Former President Donald Trump is dragging his wife Melania into his legal drama.
That’s because his legal team is publicly arguing that a $130,000 hush-money payment to adult film star Stormy Daniels to buy her silence about their alleged affair days before the 2016 election had nothing to do with the election itself. Instead, the payoff was really about saving Trump from embarrassment—and protecting his marriage.
Videos by VICE
“It’s not directly related to the campaign,” Trump lawyer Joe Tacopina said in an interview on ABC’s Good Morning America on Monday. “He made this with personal funds to prevent something coming out [that was] false but embarrassing to himself, his family, his young son.”
That “embarrassing” allegation has now launched a criminal probe that appears set to result in the first criminal charge against a former president in U.S. history. Trump has insisted the affair never happened. But Manhattan District Attorney Alvin Bragg is sending strong signals that he’s planning to charge Trump soon over yet-to-be-made-public violations of business and campaign finance law relating to the secretive payment.
Trump’s argument that the money aimed at defusing an “embarrassing” situation, rather than circumvent campaign finance rules, could indeed help him out of his legal jam, legal experts say. But it could also raise awkward questions inside the Trump family home, by prompting a debate over why a guy like Trump would have shelled out so much money to cover up a story that was totally bogus.
This exact dilemma has reportedly prompted Trump to shoot down this idea in the past, despite its legal firepower. Trump’s attorneys told him years ago that he could plausibly argue that having affairs with women and then paying them hush money was just his normal mode of living life, according to reports in Vanity Fair and Rolling Stone. Such a defense would mean there was nothing special about him making a six-figure payout to an adult film star.

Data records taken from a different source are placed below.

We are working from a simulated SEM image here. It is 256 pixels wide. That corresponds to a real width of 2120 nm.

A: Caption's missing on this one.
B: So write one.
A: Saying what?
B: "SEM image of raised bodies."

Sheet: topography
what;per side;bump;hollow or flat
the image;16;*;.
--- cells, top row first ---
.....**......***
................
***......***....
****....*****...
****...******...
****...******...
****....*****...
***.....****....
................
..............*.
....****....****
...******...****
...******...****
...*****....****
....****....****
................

Trump’s been unwilling to go there, those reports suggested, for one reason: It would mean confirming to Melania that he regularly sleeps with women and pays them hush money. Yet legal commentators have long seen this line of defense as one of Trump’s stronger potential legal arguments.
“Trump’s best strategy would be to say that he routinely paid off women and that the purpose of paying them was to avoid the embarrassment it would cause for his wife and the rest of his family,” the former federal prosecutor Renato Mariotti told Law&Crime when the case first spilled out into public view during Trump’s presidency.
This month, however, Manhattan District Attorney Alvin Bragg is showing signs he’s preparing to indict Trump in the immediate future. And now, suddenly, as this legal threat looms into view, “embarrassment” is back on the menu.
Trump’s attorney appears to be threading the needle, however, by maintaining the sex never happened, but that Trump was still so concerned about a false allegation that he felt obliged to shell out serious dough to squelch the story.
Bragg hasn’t revealed the exact nature of his potential charges against Trump, and those details may turn out to be both novel and complex. Manhattan prosecutors appear to be preparing a complicated interlocking set of accusations, according to the New York Times.
Daniels received the $130,000 from Trump’s longtime lawyer and fixer, Michael Cohen. Bragg’s team is reportedly considering charging Trump for keeping false financial records related to the reimbursement payments that were later made to Cohen.
New York state law makes it a crime for businesses to keep false records. Yet to make such a crime a felony, rather than a misdemeanor, the records must have been falsified for the purpose of committing some other crime.
That secondary offense could be a campaign finance violation. And that’s where the question of why Cohen paid off Daniels becomes so important. If the payment had nothing to do with the election, then the false records charge gets reduced to a misdemeanor, and suddenly Trump’s in a much better legal situation.
That means Bragg will probably need to tie the payment to the campaign in order to make the case hang together as a serious felony, said Jerry Goldfeder, a veteran election lawyer based in New York.
“The DA is going to have to prove that the payment was in furtherance of the campaign, and that Trump did have criminal intent,” Goldfeder told VICE News, while cautioning that it’s not yet totally clear what kind of case Bragg plans to bring, if any.
Yet such a case would also involve applying New York state law to a violation that occurred during a federal election campaign, and it’s not yet clear whether that unusual use of the criminal statute would survive a challenge from Trump’s legal team.
Cohen has testified that Trump asked him to lie about the Daniels payment to Melania, and apologized to Trump’s wife for doing so. Cohen appeared before the grand jury on Monday in what may be one of the final steps of the probe before Bragg seeks an indictment.
Bragg’s team recently offered Trump the opportunity to appear before the grand jury this week, in what is widely seen as signaling both that the prosecutors are serious about bringing a case and that charges are imminent. But Tacopina said Trump has no plans to appear.